Only in Israel, or Only in Palestine?
Yuval Noah Harari 



The world is enjoying an era of unprecedented peace, so why are Israel and the Palestinians unable to reach an agreement? Here are the three anomalies of the Arab-Israeli conflict.

Yuval Noah Harari   SendSend me email alerts
Jul 07, 2014 9:20 AM

In the early 21st century, the world is enjoying an era of unprecedented peace. Not only has there been a sharp decline in the number and intensity of international wars, but the very definition of peace has changed. Once upon a time, peace meant simply “the absence of war.” Even when two kingdoms or tribes were “at peace,” the outbreak of war between them was still a plausible scenario. 

An iron law of international relations posited that “for every two nearby polities, there is a plausible scenario that they will be at war with one another within a year.” If Germany and France were at peace in 1913, it was completely reasonable to assume that by 1914 they would be tearing each other to pieces.

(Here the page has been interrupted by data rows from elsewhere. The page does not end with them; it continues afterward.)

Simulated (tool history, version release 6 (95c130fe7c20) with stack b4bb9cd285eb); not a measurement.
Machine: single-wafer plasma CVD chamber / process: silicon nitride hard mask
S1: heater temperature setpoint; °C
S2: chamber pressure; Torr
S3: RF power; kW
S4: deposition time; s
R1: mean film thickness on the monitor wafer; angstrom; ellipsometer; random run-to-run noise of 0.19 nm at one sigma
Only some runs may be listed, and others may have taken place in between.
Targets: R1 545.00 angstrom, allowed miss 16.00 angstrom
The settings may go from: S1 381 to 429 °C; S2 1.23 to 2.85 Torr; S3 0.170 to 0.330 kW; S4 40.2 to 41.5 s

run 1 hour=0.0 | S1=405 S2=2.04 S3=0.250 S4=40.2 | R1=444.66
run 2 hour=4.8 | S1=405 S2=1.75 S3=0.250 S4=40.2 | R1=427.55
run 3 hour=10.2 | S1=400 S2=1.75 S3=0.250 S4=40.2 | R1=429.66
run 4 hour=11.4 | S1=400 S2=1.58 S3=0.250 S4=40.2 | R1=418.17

In the 21st century, this law of the jungle has been broken, and the concept of “peace” has taken on a new meaning. Today, peace isn’t just “the absence of war,” but rather “the implausibility of war.” 

This new kind of peace exists between most countries in the world. It is highly implausible that a serious war will break out next year between Spain and Morocco, Malaysia and Thailand, or Brazil and Uruguay. When the Brazilian government convenes to discuss the 2015 budget, it’s unimaginable that the Brazilian defense minister will rise from his seat in the middle of the session, bang his fist on the table and shout “Just a minute! And what if we want to invade and conquer Uruguay? You didn’t take that into account. We have to put aside a few billion dollars so we’ll be able to finance this conquest.”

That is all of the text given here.